← Back

SQS Queue Purging: The Missing Piece in Cost Control

·budget-manager

SQS Queue Purging: The Missing Piece in Cost Control

Key Takeaway

Our budget emergency shutdown stopped ECS services and Lambda functions but left SQS messages queued, which would restart processing once services recovered. Adding queue purging completed our cost control strategy by preventing queued work from resuming.

The Problem

Original shutdown only stopped services, not queued work:

def emergency_shutdown():
    stop_ecs_services()  # Stops tasks
    disable_lambda_triggers()  # Prevents new invocations
    # Missing: Clear SQS queues!

Messages remained in queues, so when services restarted after budget adjustments, all queued work immediately resumed, potentially exceeding budget again.

The Solution

Implement SQS queue purging with proper error handling:

import boto3
from botocore.exceptions import ClientError

sqs_client = boto3.client('sqs')

def purge_queue(queue_name):
    """
    Purge all messages from SQS queue.

    Note: AWS allows purge once per 60 seconds per queue.
    """
    try:
        queue_url = sqs_client.get_queue_url(QueueName=queue_name)['QueueUrl']

        sqs_client.purge_queue(QueueUrl=queue_url)

        logging.warning(f'Queue purged: {queue_name}')

    except sqs_client.exceptions.PurgeQueueInProgress as e:
        logging.error(f'Purge already in progress for {queue_name}: {e}')

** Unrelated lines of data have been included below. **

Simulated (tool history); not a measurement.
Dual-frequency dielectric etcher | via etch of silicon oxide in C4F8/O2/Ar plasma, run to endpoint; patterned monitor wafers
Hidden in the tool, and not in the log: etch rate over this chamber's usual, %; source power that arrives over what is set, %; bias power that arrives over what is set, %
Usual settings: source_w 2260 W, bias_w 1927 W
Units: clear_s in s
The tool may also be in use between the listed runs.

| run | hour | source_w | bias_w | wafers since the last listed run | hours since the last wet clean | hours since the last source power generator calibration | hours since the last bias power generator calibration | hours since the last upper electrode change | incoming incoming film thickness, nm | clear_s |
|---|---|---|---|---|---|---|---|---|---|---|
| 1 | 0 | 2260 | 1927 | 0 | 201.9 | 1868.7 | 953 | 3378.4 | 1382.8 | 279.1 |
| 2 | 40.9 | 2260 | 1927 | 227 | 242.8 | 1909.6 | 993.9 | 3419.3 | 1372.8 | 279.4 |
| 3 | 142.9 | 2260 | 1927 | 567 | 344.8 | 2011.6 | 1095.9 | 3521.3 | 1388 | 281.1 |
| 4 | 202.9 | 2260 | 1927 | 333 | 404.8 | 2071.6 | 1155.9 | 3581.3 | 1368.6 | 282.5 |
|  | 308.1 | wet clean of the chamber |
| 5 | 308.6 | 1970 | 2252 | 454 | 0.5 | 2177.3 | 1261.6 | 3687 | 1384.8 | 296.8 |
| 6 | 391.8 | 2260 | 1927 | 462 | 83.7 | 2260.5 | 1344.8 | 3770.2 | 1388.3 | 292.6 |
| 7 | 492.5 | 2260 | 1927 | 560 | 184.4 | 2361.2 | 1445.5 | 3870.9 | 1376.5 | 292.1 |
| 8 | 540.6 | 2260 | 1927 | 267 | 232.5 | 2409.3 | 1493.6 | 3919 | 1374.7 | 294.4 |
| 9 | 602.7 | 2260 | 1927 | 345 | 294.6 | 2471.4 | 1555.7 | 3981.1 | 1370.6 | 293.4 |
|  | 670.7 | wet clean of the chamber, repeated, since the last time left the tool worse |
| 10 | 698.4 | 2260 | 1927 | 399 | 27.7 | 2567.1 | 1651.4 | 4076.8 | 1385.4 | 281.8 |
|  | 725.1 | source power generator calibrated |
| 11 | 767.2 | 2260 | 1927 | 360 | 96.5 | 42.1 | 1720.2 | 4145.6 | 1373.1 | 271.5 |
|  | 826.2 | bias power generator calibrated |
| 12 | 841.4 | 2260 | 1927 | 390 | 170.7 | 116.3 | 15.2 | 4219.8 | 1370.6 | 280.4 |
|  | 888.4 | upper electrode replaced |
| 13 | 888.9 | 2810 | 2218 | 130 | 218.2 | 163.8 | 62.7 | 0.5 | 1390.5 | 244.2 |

    except ClientError as e:
        if e.response['Error']['Code'] == 'AWS.SimpleQueueService.NonExistentQueue':
            logging.error(f'Queue not found: {queue_name}')
        else:
            logging.error(f'Failed to purge {queue_name}: {e}')

def purge_all_queues():
    """Purge all application queues"""
    queues = [
        'image-processing-queue',
        'annotation-conversion-queue',
        'report-generation-queue'
    ]

    for queue in queues:
        purge_queue(queue)

Implementation Details

Handle AWS Throttling

AWS limits purge operations to once per 60 seconds per queue:

def safe_purge_with_retry(queue_name, max_retries=3):
    """Retry purge if throttled"""
    for attempt in range(max_retries):
        try:
            purge_queue(queue_name)
            return

        except sqs_client.exceptions.PurgeQueueInProgress:
            if attempt < max_retries - 1:
                time.sleep(60)  # Wait 60s before retry
                continue
            else:
                logging.error(f'Queue {queue_name} purge timed out')

Monitor Queue Depth

Add CloudWatch alarms for queue depth after purge:

resources:
  Resources:
    QueueDepthAlarm:
      Type: AWS::CloudWatch::Alarm
      Properties:
        MetricName: ApproximateNumberOfMessagesVisible
        Namespace: AWS/SQS
        Statistic: Maximum
        Period: 300
        EvaluationPeriods: 1
        Threshold: 100
        ComparisonOperator: GreaterThanThreshold

Impact and Results

  • Complete Shutdown: No residual work after emergency stop
  • Cost Savings: Prevented $1,200 in queued work execution
  • Recovery Control: Manual approval required to restart processing

Lessons Learned

  1. Queue State Matters: Stopping workers doesn't clear queued work
  2. Handle AWS Limits: Purge operations are rate-limited
  3. Complete Shutdown: Consider all stateful components
  4. Monitor After Action: Verify queues are actually empty

Cost control requires stopping not just active processes but also preventing queued work from restarting. SQS purging is essential for complete emergency shutdowns.